Scott Zoldi, Chief Analytics Officer of FICO, speaks to Global Finance about the role of artificial intelligence in the financial space.
Global Finance: What is driving the latest wave of excitement around artificial intelligence?
Scott Zoldi: A good number of AI applications have been in place for up to three decades, such as those addressing fraud—where we use machine learning routinely. More recently, though, generative AI has really captured the public’s attention, and it’s no longer the preserve of academics or specialists. The power of these technologies has gradually been made available to everyone.
The ability of large language models to converse with us, and to impress us, has opened new opportunities for people to access new information and insight. I think this current ‘hype cycle’ is down to the fact that these tools are genuinely impressive, and interesting to play with.
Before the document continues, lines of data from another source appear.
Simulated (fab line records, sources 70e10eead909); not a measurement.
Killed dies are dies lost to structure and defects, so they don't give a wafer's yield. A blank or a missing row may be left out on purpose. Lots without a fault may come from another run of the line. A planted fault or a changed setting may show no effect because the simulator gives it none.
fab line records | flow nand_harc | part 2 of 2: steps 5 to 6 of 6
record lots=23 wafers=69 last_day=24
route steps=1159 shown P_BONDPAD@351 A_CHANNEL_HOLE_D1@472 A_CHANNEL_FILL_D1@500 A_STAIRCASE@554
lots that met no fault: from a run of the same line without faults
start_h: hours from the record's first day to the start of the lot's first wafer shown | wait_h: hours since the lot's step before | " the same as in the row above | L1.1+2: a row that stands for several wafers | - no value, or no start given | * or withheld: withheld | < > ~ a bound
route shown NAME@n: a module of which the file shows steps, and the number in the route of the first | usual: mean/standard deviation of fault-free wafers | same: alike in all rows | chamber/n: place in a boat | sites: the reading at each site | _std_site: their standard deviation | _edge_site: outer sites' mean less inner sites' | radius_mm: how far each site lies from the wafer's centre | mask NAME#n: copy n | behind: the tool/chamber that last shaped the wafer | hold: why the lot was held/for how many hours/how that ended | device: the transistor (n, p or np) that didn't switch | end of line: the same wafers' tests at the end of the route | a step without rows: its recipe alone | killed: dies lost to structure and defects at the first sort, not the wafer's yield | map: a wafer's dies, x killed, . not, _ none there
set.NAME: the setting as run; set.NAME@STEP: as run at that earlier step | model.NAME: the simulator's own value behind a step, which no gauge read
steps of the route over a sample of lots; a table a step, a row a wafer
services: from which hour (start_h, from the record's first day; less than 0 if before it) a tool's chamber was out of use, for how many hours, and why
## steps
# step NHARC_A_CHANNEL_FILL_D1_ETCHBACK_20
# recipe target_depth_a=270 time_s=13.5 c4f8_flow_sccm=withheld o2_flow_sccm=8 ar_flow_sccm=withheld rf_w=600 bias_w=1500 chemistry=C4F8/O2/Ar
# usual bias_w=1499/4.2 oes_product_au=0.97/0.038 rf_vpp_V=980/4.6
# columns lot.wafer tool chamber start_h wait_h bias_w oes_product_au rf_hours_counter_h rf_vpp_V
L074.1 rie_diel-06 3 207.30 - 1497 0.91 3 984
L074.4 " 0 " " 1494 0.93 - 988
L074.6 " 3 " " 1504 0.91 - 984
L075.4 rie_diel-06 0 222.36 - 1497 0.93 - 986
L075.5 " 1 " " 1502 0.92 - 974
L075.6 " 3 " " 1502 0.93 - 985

The popularity of generative AI has also sparked concerns around regulation, which has started to produce an interesting amount of dialogue—whether you’re a fan of generative AI, and you’re trying to find an application that is responsible; or whether you are concerned about the potential negative impacts.
Ultimately, though, the accessibility of the technology—where even our kids can use it—is the main driver here.
GF: With the raft of regulatory activities and approaches being developed around the globe, do you foresee a danger that the resultant landscape may become over complex and burdensome?
Zoldi: There’s an ongoing debate in the US about whether regulation reduces innovation and growth and could potentially reduce the good that could come from AI. Members of the technology community, including myself, propose that innovation and regulation can coexist, however; that regulation and guidance can spawn new innovations in ways that can solve problems in a responsible AI fashion. But the debate in the US is still structured on those two forces being opposed.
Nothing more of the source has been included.